Maker John Walters has been working on pushing the boundaries of what’s possible with an Espressif ESP32-S-based AI Thinker ESP32-CAM development board — performing on-device edge detection on the incoming video feed from the camera sensor in real-time.
“This project […] is simply just a proof-of-concept to see if the [Espressif] ESP32 is fast enough to do kernel convolutions in real time,” Walters explains. “[It] uses the AI-Thinker ESP32-CAM with the [Omnivision] OV2640 camera module with the GC9A01 circular 240×240 pixel display. An FDTI adapter is used for programming the ESP32-CAM. Oh yeah, this uses the PSRAM [Pseudo-Static RAM], so GPIO [General-Purpose Input/Output pin] 16 is off limits.”
The AI-Thinker ESP32-CAM at the heart of the system is far from the most powerful Espressif ESP32-based device, being built around two Tensilica Xtensa LX6 cores running at up to 160MHz paired with 520kB of static RAM (SRAM) plus 4MB of external pseudo-static RAM (PSRAM). As the name suggests, it’s designed for edge computer vision work, and either comes bundled or can be paired with Omnivision OV2640 or OV7670 camera sensors.
In Walters’ case, the module uses an Omnivision OV2640 sensor to capture an eight-bit grayscale image and transfer it to PSRAM, then perform two key image processing steps: a Gaussian blur followed by a Laplacian edge detection operation — both occurring on-device, with the user’s choice of 3×3 and 5×5 sizes. Finally, the processed image is output to a GC9A01 circular LCD display with a 240×240 resolution.

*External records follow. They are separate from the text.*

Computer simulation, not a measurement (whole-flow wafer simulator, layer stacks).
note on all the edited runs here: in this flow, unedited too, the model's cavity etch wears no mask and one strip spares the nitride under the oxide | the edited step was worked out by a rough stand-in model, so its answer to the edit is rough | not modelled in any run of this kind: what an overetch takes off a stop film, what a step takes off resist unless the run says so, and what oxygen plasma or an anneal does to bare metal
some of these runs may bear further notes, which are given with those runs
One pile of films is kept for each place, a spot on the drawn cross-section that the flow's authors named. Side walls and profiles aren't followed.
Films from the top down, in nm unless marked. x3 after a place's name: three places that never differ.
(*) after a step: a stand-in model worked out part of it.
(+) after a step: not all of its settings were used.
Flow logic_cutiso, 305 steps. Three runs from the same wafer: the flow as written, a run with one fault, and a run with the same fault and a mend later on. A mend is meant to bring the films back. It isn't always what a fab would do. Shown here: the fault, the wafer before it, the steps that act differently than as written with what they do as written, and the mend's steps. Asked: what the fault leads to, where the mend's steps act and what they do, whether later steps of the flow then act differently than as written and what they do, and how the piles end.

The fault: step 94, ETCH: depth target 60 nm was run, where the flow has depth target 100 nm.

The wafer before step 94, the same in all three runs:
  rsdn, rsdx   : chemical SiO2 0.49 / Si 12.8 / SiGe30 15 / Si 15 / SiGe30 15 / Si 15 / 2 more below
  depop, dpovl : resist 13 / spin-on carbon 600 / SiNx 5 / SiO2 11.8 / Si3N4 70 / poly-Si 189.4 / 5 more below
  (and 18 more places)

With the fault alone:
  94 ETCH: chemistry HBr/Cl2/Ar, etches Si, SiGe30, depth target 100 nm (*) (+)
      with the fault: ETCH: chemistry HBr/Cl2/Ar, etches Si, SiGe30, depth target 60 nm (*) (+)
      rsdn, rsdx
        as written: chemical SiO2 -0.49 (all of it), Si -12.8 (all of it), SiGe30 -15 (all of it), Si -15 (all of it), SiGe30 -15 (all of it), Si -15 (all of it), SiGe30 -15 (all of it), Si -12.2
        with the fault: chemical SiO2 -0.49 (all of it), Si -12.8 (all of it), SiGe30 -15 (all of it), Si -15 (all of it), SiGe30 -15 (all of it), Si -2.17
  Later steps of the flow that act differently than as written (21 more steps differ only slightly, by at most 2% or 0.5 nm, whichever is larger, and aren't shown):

Walters has shared full source code for the project, plus the above wiring example. (📷: John Walters)
“I have no doubt that the frame rate could be increased by sharing the load with the other CPU core,” Walters adds of the process, which is written to only use one of the ESP32-CAM’s two Xtensa LX6 cores, “but I’m going to go down a different route.”
The project is documented in full, with source code, on Walters’ website.